To make good is to repay a debt, financial or otherwise. You can make good on a loan, on a promise, on a business deal. You can make good a construction site after the work's done to return it, more or less, to the state it was in before work started. Regardless of the mostly benign nature of the idiom, it still doesn't sound at all out of place coming out of the mouth of a loan shark.
In the advertising world, it's a noun. A 'Make Good' is an advertisement that's run to even out a deficit.
It works like this: ads are sold based on potential. A network pulls together statistics on who exactly is watching any given piece of programming and breaks it down demographically by age, ethnic background, median income and the like, and sets a price based on how many eyeballs are tuned into the show with the sweet spot (usually males aged 18-35 with high levels of expendable income) being weighted more in the final analysis - it's why ad time in the superbowl is so fantastically expensive. The more attractive people (not physically; demographically) watching a program, the more each block of advertising time costs. If you think that's a little counterintuitive, just wait.
The problem is that all this ad time has to be sold in advance, and the actual performance of a show can be drastically different from how well the numbers predicted it would. If a show actually does better that it was supposed to, the advertisers are happy - they got eyeballs for free, and next year the networks will try to narrow the gap by making their statistics more accurate. If it does worse, the advertisers are unhappy because they paid for impressions they didn't get, and the networks are unhappy because, though they made more money than they 'deserved,' the cash won't be staying in the bank for very long.

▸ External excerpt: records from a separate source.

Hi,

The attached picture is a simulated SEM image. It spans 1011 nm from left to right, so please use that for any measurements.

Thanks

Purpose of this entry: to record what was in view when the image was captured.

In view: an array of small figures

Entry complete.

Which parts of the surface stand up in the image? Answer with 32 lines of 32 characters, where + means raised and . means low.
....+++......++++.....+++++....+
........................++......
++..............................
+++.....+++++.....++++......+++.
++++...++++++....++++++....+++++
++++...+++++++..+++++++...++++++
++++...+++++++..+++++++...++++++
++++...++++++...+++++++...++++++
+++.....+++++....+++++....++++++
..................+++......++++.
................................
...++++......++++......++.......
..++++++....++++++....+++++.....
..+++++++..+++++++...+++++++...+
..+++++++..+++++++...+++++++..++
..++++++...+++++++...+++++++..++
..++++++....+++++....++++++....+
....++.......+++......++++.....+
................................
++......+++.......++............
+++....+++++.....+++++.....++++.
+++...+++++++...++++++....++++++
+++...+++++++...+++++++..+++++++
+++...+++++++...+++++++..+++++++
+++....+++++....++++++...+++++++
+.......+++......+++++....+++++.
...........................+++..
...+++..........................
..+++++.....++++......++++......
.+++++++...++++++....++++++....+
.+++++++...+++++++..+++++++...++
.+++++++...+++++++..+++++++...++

If the networks don't deliver, they have to provide time for 'Make Good' advertisements in the next cycle. Essentially, coming in under their projections means they need to give free commercial time to their advertisers in the next cycle to make up for the impressions they didn't deliver last time. Every block of time they have to give away is a block of time they could be selling. Make Goods are bad for pretty much everyone, and advertisers and networks alike spend millions of dollars a year on marketing research firms to guarantee, so far as they can, that they don't happen.